Saturday, May 30, 2015

Update

Wow. So....it's kind of been a while since I've written a post! I ran into a little snafu a while back where I was really questioning the validity of my journey and purpose with this blog. I am still questioning, but I am a little less hesitant.

I watched an amazing TED talk just now, which inspired me to go back to this blog and keep the conversation of mental health going. Before I go on to the TED talk, let me catch you up on my life right now.

Unfortunately, I should be acting on stage right now, but I'm not. It is the 13th Chicken Hat production, and lots of cool people I know are in it, but here I am at home on my computer. For those of you who don't know, every 6 months or so, the Rubber Chicken Theater in Duluth puts on a Chicken Hat show. Eight writers come in Friday night and draw a who, a what, and a where prompt out of hats. They also draw a cast number, like 2 men, 2 women to give them a character guide. In addition, there is a common cameo (typically a local celebrity) who makes an appearance in every show. Then, they go home that night and write a 10-15 minute play including those prompts. The next morning, everyone comes together (writers, actors, and directors) and the directors draw their show and cast list out of hats. The rest of the day is spent rehearsing, memorizing, and frantically grabbing props. The entire show, made up of the 8 mini shows, is put on that night. It's a crazy whirlwind ride, and I have been fortunate enough to have been in 3 Chicken Hat shows so far.

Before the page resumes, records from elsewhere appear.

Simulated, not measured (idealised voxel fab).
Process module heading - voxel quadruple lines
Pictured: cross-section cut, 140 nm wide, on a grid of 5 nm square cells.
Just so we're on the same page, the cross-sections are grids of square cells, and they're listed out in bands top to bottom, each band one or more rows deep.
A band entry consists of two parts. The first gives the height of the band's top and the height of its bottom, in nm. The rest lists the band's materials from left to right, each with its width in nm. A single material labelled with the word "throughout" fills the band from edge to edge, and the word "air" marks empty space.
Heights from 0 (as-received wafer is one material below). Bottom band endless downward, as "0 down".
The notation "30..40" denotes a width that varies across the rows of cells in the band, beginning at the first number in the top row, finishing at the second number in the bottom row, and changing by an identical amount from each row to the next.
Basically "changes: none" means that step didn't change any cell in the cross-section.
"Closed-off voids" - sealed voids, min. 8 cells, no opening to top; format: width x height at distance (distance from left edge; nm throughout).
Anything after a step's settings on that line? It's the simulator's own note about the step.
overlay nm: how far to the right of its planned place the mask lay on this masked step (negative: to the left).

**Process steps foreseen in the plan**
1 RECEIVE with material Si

Me and Brittany Falkers! Chicken Hat 1
My trusty Portal gun. Chicken Hat 2
He was supposed to be Smaug. Chicken Hat 2
One Direction fan girling it up! Chicken Hat 3
Anyways, I am not in the one that is about to go onstage in an hour because about a month ago, I started a new job! Yay! When I was in the group program back in March, I realized that my life needed me to move on to something different, so that's what I did. No more chocolate for me, but at least I get to choose what I wear every day :) I love my new job, and I am doing really well. On the downside, we are really understaffed right now, which has lead to me being a bit of an unintentional workaholic. Today, for example. I had to work until noon, which dropped me out of the running for the 8:00 call for Chicken Hat. But on the bright side, I had a partial day to relax at home by myself. I kicked around some wedding ideas and soaked up the wonderfulness that is my bed. Especially with this job and working so much, I find it necessary to have days of doing nothing just so I can refresh myself and rest up for the upcoming week. I suppose today was a blessing in disguise.

Fortunately, I am able to attend the Chicken Hat show tonight as an audience member, which I think is a first. I get to support all my lovely theater friends and tell my fiance how proud I am of him for doing something he loves but also for doing it even though he knew I couldn't.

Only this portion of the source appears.